I believe this issue has served its purpose to have a conversation around the two different specifications. I think the OASIS specification defines an approach that while potentially offering more features, it puts some additional constraints on server implementations. I think it is reasonable to expect that both the Repeatable Request approach and Idempotency Key approach will find use cases where one of them is the optimum choice.

I'm going to close this issue. Feel free to re-open if further discussion is required.

Should we offer a comparison between Idempotency-Key and Repeatable Requests in the RFC, or are you thinking about something else?

mnot commented 10 months ago

No, I don't think we should say something in the document (unless there's a direct relationship) -- but we should be able to answer questions like this crisply and convincingly, because they're likely to come up in review.
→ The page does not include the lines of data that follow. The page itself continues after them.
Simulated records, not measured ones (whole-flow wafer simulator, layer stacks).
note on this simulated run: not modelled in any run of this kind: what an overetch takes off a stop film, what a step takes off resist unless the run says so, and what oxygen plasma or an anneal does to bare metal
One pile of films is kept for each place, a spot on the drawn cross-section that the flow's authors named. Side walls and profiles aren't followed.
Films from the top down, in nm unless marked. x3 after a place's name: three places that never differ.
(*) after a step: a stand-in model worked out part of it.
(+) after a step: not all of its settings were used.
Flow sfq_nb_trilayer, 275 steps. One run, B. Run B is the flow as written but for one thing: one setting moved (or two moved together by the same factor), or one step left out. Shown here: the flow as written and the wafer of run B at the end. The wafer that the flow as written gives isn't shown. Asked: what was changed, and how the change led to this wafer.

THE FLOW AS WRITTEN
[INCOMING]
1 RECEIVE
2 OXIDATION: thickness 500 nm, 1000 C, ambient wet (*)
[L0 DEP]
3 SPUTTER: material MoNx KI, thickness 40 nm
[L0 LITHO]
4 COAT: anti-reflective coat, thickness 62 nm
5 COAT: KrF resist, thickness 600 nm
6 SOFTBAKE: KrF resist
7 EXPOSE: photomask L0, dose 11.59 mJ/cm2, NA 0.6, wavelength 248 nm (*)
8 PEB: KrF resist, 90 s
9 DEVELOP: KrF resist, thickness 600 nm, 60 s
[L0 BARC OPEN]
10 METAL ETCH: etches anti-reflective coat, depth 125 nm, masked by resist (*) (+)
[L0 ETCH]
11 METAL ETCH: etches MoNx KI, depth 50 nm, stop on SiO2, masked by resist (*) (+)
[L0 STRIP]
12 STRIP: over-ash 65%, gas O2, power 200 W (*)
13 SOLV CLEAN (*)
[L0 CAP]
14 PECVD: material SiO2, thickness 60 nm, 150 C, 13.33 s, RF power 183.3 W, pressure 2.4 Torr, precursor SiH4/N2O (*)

darrelmiller commented 9 months ago

The most recent change to the specification https://github.com/ietf-wg-httpapi/idempotency/pull/27 that allows clients to send the idemptotency key opportunistically is a significantly different approach to that of Repeatable Requests. Idempotency-Key allows a client to express the intent of their request, regardless of whether a server has idempotency support. This opens the door for generic connector software being build for expressing that intent and potentially generic intermediaries that could track requests and block duplicates. Repeatable Reads require a significant amount of client/server co-ordination and likely the reason we do not see widespread support.

jmileham commented 7 months ago

This opens the door for generic connector software being build for expressing that intent and potentially generic intermediaries that could track requests and block duplicates. Repeatable Reads require a significant amount of client/server co-ordination and likely the reason we do not see widespread support.

In reading up on the literature as we did our idempotency implementation, we found the OASIS spec very validating because we had also independently arrived at the value of a First-Sent header as a way of providing a soundness guarantee around expiry (with a non-adversarial client; failing safe under clock skew) without requiring the client and server to agree out of band about the expiry window. The First-Sent header also allows the server to subsequently change its expiry window dynamically without client coordination.

So we see that additional bit of protocol complexity as valuable. But I'm not totally understanding why the OASIS spec couldn't be implemented as a generic intermediary service as well?

That said, the OASIS spec is very prescriptive about response codes, and has a lot more MUSTs than SHOULDs relative to this spec, for sure. I think our idempotency implementation is compliant with this draft, if you squint, and would not be with the OASIS spec, mostly for that reason.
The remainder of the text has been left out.